Judy and Punch is a perfect opening night film for the resurgent Brisbane International Film Festival. It’s an Australian-made film starring two of our best actors – Mia Wasikowska as Judy, the long-suffering wife of ‘famous’ puppeteer Punch (Damon Herriman, settling into his recent villain typecasting) – and directed by a first-time director you might recognise, Mirrah Foulkes, a Queensland-born actress seen in the likes of Animal Kingdom and The Turning. The film is at once crowd-pleasing and confrontational, twisting the once incredibly-popular domestic violence puppet show Punch and Judy into a “blackly comic feminist revenge tale.”
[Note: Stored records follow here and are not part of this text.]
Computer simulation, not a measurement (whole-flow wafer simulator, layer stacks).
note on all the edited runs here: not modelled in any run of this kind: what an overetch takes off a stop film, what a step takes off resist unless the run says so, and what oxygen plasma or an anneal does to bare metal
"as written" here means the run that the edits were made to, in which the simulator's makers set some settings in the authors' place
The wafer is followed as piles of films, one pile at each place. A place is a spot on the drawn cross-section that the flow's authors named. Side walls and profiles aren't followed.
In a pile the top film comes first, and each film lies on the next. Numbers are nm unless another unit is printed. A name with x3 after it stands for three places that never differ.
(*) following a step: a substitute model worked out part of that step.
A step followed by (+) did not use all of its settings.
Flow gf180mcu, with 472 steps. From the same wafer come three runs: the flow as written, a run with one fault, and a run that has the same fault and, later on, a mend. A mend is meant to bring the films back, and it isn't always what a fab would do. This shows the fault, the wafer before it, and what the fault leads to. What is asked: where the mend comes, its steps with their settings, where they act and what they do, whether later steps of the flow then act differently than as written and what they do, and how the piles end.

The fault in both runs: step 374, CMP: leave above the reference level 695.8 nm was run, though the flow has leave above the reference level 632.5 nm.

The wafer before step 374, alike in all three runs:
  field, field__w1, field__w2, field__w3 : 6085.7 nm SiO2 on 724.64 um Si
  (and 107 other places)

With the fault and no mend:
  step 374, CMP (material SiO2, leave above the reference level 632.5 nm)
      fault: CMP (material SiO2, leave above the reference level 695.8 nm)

It’s well-suited to the film festival for the wrong reasons, too. That quote comes from the Facebook event for the Australian premiere of the film – way back in June at the Sydney Film Festival. Judy and Punch played both Sydney and Melbourne’s film festivals, making its inclusion at the front end of Brisbane’s flagship festival somewhat surprising. But that’s testament to the nature of this year’s BIFF lineup, which is filled with a smorgasbord of excellent films that…mostly already played Sydney and/or Melbourne earlier in the year. That’s possibly testament to the work processes of GOMA – who took operation of the festival from Palace a couple years ago (thankfully!) – but the end result is a festival with a lot to offer casual film fans, but little to offer interstate visitors cinephiles who might’ve travelled down south earlier in the year.
Nonetheless, there are certainly excellent films on the roster. I can particularly single out both Portrait of a Lady on Fire and Pain and Glory – each of which I caught in Melbourne – and I’m keen to see both Monos and The Souvenir later this week. But aside from the breadth of the program and the quality of the canapés at the opening night (they were nice!), how does Judy and Punch stack up as a film?
Let’s return to that slogan from earlier – “blackly comic feminist revenge tale.” Judy and Punch is most successful in the blackly comic mode; this is a film where a live baby is tossed out a window to its death and it manages to be at once horrifying and hilarious – a rare accomplishment. Foulkes’ screenplay is at its best across its first act, where it at once reproduces and interrogates the comedic mode of the infamous puppet show. We laugh at the horrible events – murder and violence and wicked prejudice – while feeling sick in our stomach at their ramifications. It’s all played at such a heightened, almost-campy frequency that it lands as parodic without undermining the horrors on display.
This also allows the film to mostly work as a feminist reclamation of a decidedly un-feminist narrative. Judy is apparently murdered by her husband early in the piece – the ‘apparently’ is maybe a spoiler, but let’s be honest, an actress of Wasikowska’s calibre wasn’t going to disappear twenty minutes into the film – and is rescued by a roving band of outcast nomads living on the outskirts of town. Their motley crew is representative of the kind of people cast out from a ‘polite’ patriarchal society: doctors and artists and difference.
The problem with Judy and Punch is when it slips, late in the piece, into “revenge tale” mode. There’s two main ways to tell a story like this. Either you use to draw attention to the cumulative effect of disadvantage, the implacability of bigotry … or you twist it towards something more hopeful. Foulkes takes the latter option, but the execution is just off. After effectively painting a picture of a society where stonings are commonplace, masculinity dominates and fear cows the vulnerable, Judy and Punch imagines a climax where a front flip off a horse and a stirring speech turns dystopia to utopia. It’s an incredibly false note: an act of self-sabotage that undermines everything that came before.